Subject Peter Malkin in a still from THE MOSSAD. Photo courtesy JFI
Anyone with an interest in historical cloak-and-dagger will appreciate the documentary The Mossad, about Israel’s legendary foreign intelligence service. We meet some current and recent Mossad officers, who are extremely tight-lipped. But decades of intervening history have freed their older colleagues to spin first-hand tales of the Mossad’s most legendary operations:
The kidnapping of Nazi death camp czar Adolph Eichmann (and we hear from the guy who physically grabbed Eichmann in Buenos Aires).
The cultivation of a longtime mole at the highest level of the Egyptian government. The mole is identified. We hear how the Israeli military reacted to the advance warning of Egypt’s 1973 invasion – you may be surprised.
The methodical hunting down of the Palestinian terrorists who kidnapped and murdered Israeli athletes at the Munich Olympics.

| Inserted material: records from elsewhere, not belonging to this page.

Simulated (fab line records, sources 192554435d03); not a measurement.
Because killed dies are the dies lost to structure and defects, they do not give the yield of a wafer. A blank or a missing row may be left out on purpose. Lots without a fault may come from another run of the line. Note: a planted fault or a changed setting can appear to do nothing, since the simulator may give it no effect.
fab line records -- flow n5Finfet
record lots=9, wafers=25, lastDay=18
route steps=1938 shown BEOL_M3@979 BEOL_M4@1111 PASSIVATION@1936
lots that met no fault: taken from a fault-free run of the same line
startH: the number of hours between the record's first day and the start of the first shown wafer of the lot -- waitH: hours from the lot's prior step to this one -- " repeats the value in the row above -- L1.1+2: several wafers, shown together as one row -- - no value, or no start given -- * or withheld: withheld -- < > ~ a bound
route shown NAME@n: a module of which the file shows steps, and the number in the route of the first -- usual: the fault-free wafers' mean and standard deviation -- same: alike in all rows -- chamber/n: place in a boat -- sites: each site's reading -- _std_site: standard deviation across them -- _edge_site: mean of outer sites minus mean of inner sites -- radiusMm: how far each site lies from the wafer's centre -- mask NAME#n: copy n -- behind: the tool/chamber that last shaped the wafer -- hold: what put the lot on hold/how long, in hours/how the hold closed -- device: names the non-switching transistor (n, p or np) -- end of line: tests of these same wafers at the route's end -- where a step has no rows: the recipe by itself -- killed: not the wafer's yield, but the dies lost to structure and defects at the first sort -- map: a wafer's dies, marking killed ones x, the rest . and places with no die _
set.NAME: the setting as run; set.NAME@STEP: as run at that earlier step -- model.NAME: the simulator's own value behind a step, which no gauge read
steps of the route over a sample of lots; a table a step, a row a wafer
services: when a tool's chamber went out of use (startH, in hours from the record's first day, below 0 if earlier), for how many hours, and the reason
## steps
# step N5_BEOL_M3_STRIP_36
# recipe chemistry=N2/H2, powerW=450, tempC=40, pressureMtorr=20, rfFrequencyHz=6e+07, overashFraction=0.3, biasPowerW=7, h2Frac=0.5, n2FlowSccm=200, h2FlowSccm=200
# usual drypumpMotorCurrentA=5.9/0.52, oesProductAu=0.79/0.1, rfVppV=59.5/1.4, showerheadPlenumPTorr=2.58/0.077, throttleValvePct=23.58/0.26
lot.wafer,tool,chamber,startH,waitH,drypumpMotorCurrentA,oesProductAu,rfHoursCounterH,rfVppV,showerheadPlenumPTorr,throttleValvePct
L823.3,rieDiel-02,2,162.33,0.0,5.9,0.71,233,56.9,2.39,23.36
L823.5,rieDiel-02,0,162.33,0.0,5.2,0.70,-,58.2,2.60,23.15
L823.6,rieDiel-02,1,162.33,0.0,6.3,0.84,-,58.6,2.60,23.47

The Mossad is a natural bookend to the The Gatekeepers, about another Israeli intelligence agency. The Gatekeepers is centered around interviews with all six surviving former chiefs of Shin Bet, Israel’s super-secret internal security force. We get their inside take on the past thirty years of Israeli-Palestinian history. What is revelatory, however, is their assessment of Israel’s war on terror. These are hard ass guys who went to the office every morning to kill terrorists. But upon reflection, they conclude that winning tactics make for a losing strategy. The Gatekeepers is available to rent on DVD from Netflix and for streaming on Amazon Instant, iTunes, Vudu, YouTube, Google Play and Flixster.
From L:R – Subjects Doug Rausch and Howard Burack in a still from THE TWINNING REACTION. Photo courtesy JFI.
The startling and moving documentary The Twinning Reaction tells the story of a Mad Men-era research project and its profound human impact. To perform a longitudinal study of nurture vs. nature, researchers INTENTIONALLY separated identical twins and placed them with families that the researchers kept in the dark. The placements occurred AFTER the twin babies had bonded together in the crib for many months. Legally and ethically sketchy at the time, this is monstrous by today’s standards, and, in fact, caused harm to the adoptees.
Somehow, some of these twins learned the truth as adults and located their birth siblings. In The Twinning Reaction, we meet three sets of separated identical siblings. Because we meet the subjects of the study, the effects of separation are clearly apparent and highly personalized.
Writer-director Lori Shinseki has found an amazing story and source material to match. In a gripping 52 minutes, she weaves it into a coherent and compelling story.
THE TWINNING REACTION
The most astonishing set of sibs are triplets which are the subject of a film in current theatrical release, Three Identical Strangers. The Twinning Reaction focuses on the study; we meet several sets of twins, and the triplets are the jaw-dropping final act. Three Identical Strangers focuses on the triplets and then takes a more current dive into the study.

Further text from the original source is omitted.